Fast Break: Arizona too good for its own good?

Fast Break: Arizona too good for its own good?

Published Jan. 7, 2013 1:27 p.m. ET

There is a wonderful bit of mental acrobatics you can watch from time to time in college basketball. It happens like this: A good team, a name-brand team, has a bad game or two. Loses to somebody it shouldn't have, or almost does, and generally plays poorly for a week or so.

The players on that team will reason that the cause of their malaise is not that they are not performing well, or aren't that good in the first place. Quite the opposite. They'll reason that they, in fact, are so good that they make their opponents better.

We get everybody's best shot, they will say.

"Teams are giving us their best shot," Arizona guard Kevin Parrom said. "We have to understand that we have a bull's-eye on our back."

Parrom said that after No. 3 Arizona beat Utah by three on Saturday in Tucson. That came two days after the Wildcats should have lost at home to Colorado, which made a game-winning 3-pointer at the buzzer that referees wiped off the board for no good reason.

"We are not playing well," Wildcats coach Sean Miller said, getting much closer to the truth.

The truth is probably that the Wildcats are a little too good for their own good. They have figured out that they can win without playing particularly well.

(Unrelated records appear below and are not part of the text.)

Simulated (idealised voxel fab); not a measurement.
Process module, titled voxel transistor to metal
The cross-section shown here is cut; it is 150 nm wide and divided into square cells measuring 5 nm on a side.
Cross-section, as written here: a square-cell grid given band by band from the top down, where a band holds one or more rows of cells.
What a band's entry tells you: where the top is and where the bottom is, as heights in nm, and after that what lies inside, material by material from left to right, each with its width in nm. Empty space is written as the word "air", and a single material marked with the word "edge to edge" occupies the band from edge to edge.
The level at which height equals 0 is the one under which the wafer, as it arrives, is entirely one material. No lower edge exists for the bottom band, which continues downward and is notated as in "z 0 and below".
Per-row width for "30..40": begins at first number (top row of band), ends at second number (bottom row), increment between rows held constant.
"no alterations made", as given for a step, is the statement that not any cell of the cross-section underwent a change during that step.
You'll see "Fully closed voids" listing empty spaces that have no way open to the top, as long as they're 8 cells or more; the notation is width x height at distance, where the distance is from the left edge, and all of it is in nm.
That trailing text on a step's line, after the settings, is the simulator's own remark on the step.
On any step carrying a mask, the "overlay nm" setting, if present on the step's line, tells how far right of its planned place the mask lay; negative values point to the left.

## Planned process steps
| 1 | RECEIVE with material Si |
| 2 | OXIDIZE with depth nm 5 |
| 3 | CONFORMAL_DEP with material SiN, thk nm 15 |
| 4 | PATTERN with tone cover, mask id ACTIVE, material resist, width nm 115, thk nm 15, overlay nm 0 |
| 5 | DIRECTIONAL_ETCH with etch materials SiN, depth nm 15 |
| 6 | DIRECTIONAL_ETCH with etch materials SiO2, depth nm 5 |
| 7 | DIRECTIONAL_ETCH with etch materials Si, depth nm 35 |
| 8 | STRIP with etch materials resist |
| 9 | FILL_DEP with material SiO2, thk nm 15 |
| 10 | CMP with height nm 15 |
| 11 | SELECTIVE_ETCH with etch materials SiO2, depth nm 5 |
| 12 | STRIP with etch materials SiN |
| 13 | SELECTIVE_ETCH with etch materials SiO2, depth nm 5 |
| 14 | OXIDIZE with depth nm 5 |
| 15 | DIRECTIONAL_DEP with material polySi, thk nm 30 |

That, friends, is the devil's tonic.

You see this happen in sports, most often in the NBA, in which a great team coasts for a week or two at a time then just turns it on when it's time to turn it on. But the NBA is different, the schedule longer, the players more mature. You cannot trust a college basketball team to self-calibrate its intensity. College basketball players simply aren't good enough to do that.

"Sometimes, you hit a peak when you're playing so well and think no one in the country can beat you," Miller said. "Once in a while, you don't play well and are reminded of how difficult it is to win every game. We got through a weekend here where the difference was very few points, but we were able to win both. We will be able to learn from these."

O-H, Oh no

Maybe you've noticed this too. Whenever Ohio State plays a good team, it loses.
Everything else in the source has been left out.